- High court likely to provide guidance for public companies
- Clarity useful after different appeals rulings, attorneys say
The US Supreme Court will tackle an issue next term that has split appeals courts and frustrated securities lawyers when it considers a multibillion-dollar shareholder lawsuit against
Meta stands accused of misleading investors about its data-harvesting scandal involving Cambridge Analytica. The justices have agreed to review a Ninth Circuit decision to let the case proceed.
The high court appears poised to set a uniform standard for how public companies talk about past events when disclosing business risks in securities filings. Plaintiffs are zeroing in on risk disclosures in lawsuits against companies after damaging news, defense lawyers say.
“The Supreme Court’s decision will give clarity to litigants, but it will also give clarity to public issuers who are having to draft the risk disclosures,” said Skadden, Arps, Slate, Meagher & Flom LLP litigation partner Virginia Milstead, who has defended companies in securities fraud suits. “It has a practical application beyond its effect in litigation.”
Finding a Path
Investors sued Meta, known then as Facebook Inc., in 2018 following reports that British consulting firm Cambridge Analytica harvested personal data from millions of Facebook users, providing it to Sen. Ted Cruz (R-Texas) and later Donald Trump during their 2016 presidential campaigns.

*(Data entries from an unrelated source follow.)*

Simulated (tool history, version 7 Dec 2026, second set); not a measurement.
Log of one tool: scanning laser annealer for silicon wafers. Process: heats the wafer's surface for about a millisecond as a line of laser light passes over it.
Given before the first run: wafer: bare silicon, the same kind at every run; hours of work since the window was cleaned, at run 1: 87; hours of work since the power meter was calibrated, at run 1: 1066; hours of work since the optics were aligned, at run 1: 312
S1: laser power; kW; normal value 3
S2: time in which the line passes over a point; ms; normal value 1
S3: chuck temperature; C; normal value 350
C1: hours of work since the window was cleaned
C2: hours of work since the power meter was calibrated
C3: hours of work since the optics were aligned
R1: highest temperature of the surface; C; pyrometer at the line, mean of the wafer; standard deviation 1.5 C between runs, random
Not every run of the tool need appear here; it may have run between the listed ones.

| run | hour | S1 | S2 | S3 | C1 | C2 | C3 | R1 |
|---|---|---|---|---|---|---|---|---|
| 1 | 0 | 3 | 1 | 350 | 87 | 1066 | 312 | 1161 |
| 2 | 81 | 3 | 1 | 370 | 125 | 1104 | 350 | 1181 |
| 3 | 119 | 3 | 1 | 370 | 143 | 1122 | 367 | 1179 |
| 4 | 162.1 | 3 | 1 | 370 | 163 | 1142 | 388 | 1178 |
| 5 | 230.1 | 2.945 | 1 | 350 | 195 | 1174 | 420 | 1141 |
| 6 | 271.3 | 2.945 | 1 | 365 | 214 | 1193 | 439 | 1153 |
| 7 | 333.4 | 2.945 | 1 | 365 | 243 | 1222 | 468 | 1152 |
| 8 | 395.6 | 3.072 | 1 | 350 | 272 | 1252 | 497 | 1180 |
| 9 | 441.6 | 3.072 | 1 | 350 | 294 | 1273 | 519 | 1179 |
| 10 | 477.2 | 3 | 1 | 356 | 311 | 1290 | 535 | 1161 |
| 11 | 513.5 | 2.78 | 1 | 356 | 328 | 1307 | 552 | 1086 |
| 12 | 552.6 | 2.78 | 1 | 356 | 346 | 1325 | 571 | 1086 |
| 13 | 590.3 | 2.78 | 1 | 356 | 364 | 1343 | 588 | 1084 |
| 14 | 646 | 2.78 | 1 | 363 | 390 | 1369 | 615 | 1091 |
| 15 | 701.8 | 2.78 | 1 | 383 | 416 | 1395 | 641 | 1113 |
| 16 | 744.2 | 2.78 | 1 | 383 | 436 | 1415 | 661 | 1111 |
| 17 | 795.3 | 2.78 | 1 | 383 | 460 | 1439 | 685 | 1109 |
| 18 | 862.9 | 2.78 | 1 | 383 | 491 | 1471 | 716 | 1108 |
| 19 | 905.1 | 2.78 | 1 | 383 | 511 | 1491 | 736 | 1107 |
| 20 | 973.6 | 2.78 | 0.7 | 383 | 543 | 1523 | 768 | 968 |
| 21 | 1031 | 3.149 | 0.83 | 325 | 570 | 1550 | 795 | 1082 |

Investors said Meta quickly confirmed Cambridge Analytica had private information after a 2015 report by The Guardian, but kept its findings secret. The revelations about the scandal contributed to two price drops that cost the company more than $200 billion in market capitalization, according to the suit.
Investors pointed to various statements by Meta and its executives as being false or misleading, including one in the company’s 2016 annual report where it warned that data breaches and improper disclosure of user data “could harm our reputation” and negatively impact its business.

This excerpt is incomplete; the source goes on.